It started out as an idea. A simple idea a mere three years ago – meet the needs of youth in the community by providing them not only a safe place to rest their heads, but also the support to live full lives into the future – a place to truly belong.
This was a shared vision by Executive Director Jake Schellenberg and Housing Director Char Lockhart of Central Alberta Youth Unlimited (CAYU). Now it has become a reality through the YU-Turn Skill Development Home.
A home located on a quiet street in Lacombe will now be a place where four young men will call home.
CAYU representatives, dignitaries, volunteers, donors, neighbours and community members gathered at the home last Thursday for the grand opening.

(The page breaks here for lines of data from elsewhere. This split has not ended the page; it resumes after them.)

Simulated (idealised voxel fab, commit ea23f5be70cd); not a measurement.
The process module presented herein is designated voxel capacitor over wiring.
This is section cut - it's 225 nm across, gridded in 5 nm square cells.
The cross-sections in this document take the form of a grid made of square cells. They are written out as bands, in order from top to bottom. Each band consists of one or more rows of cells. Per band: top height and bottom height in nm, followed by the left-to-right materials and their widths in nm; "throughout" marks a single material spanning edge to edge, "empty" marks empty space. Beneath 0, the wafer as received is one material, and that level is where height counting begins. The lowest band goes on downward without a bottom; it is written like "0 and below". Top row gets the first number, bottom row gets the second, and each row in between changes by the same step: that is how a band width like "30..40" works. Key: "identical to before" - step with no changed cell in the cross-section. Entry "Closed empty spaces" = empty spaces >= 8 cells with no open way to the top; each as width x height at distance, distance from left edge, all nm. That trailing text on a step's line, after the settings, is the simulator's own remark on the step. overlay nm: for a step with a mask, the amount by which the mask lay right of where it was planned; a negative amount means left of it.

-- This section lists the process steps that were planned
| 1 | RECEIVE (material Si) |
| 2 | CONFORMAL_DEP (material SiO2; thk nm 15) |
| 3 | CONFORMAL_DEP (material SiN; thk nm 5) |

Schellenberg provided a brief timeline of how the YU-Turn project formed. “Several years ago, we opened up a youth centre in Lacombe,” he said. “That happened because of the needs our workers saw in local schools. We were excited to do that in order to serve this community. This project here is also a result of the needs that our workers see as they work with kids in schools.”
Schellenberg said for CAYU, it is important to have the right people in the right place, and such was the case when Housing Director Char Lockhart joined the team three years ago and began to work on the project.
“I know the road hasn’t been completed yet,” said Lockhart. “This road has a long mile left in it and we are very excited for what those miles will hold.”
She added that working with young people in the City for almost two decades has shone a spotlight on the need to increase support for many youths who have grown up in challenging situations.
“We are excited to have another tool at our disposal to see those we work with walk into their full potential and find hope in that process,” said Lockhart. “Through this program, we look forward to helping 16- to 24-year-old young men become holistically healthy, fully independent community contributors.
“This home is really about creating family. It will create family for young people who do not necessarily have a good experience with family.”
Lockhart noted that the project is much bigger than herself, Schellenberg, or the renovation.
“This is a community-wide project and that is part of why we are so excited.”
Lockhart said many people were involved in the project, not only in the planning or funding stage, but also in the renovation stage, that took around five months to complete. “We know for sure we are at over 400 volunteer hours just for getting this home ready,” she said.
City of Lacombe Mayor Steve Christie said council has been watching the project form for three years. Through the City’s Affordable Housing Committee, $80,000 was granted to the project, to allow for the purchase of the home.
“It’s all because of the hard work and the needs seen in the community,” he said. “It is so comforting to know as a council and as a city that we have people in the community looking after our needs.”
Christie noted not only is this project a first in Lacombe, but it is also a first of its kind in the province.
Outreach School Social Worker and Steering Committee Member Laurie Smith said the home will fill a huge need in the community, as some youths in the area are often couch surfing.
“They go wherever they can find a safe and warm place to lay their head,” she said. “Without the ability to have food, clothing and shelter, a sense of belonging or a sense of safety, they are not able to achieve to their fullest potential. That is something that YU-Turn house is going to provide. It is going to be their shelter, their safety, a place where they belong.”
The Lacombe Knights of Columbus were the very first community group to get behind the project and provide seed money.
“For the Knights of Columbus, our main goal is to help disadvantaged youth and when we heard about this project, we immediately sat down as a committee and looked over the plan,” said Knights of Columbus Representative Jim Maloney. The Knights have also donated funds raised from the last two Oktoberfests to the YU-Turn housing project.
Owner of Castle Wolf Creek Building Supplies John Deregt said as a supporter of CAYU and the YU-Turn house, he is very excited to see how the program will impact the lives of young people in the City.
“As a local business, we believe that when we work together with other community organizations, we have the opportunity to truly make our City a better place,” he said.
Community donor Mill Vincett said after taking a tour of the residence that the home was tailor-made for young men.
“Although having no children of his own, my late husband Fred became a ski instructor,” she said. “For 20 years he taught a multitude of children to downhill ski. I hope he knows that now he has had a hand in helping young men to take a new step uphill.”
The YU-Turn Skill Development Home is managed by a house parent who lives full-time in the home with the youths. A youth worker will also provide individualized programming to each resident.
“It has been an incredible privilege to have the whole community come together and what is maybe even more incredible, is how we may impact the lives together of young people, not just for today, and not just for one person, but for an entire generation,” said Lockhart.
When asked if YU-Turn would pursue another project similar in nature, due to the high demand in the community, Lockhart said the group are ‘visionaries,’ and that they will see what the future holds.
The four new residents will move into the home sometime in January.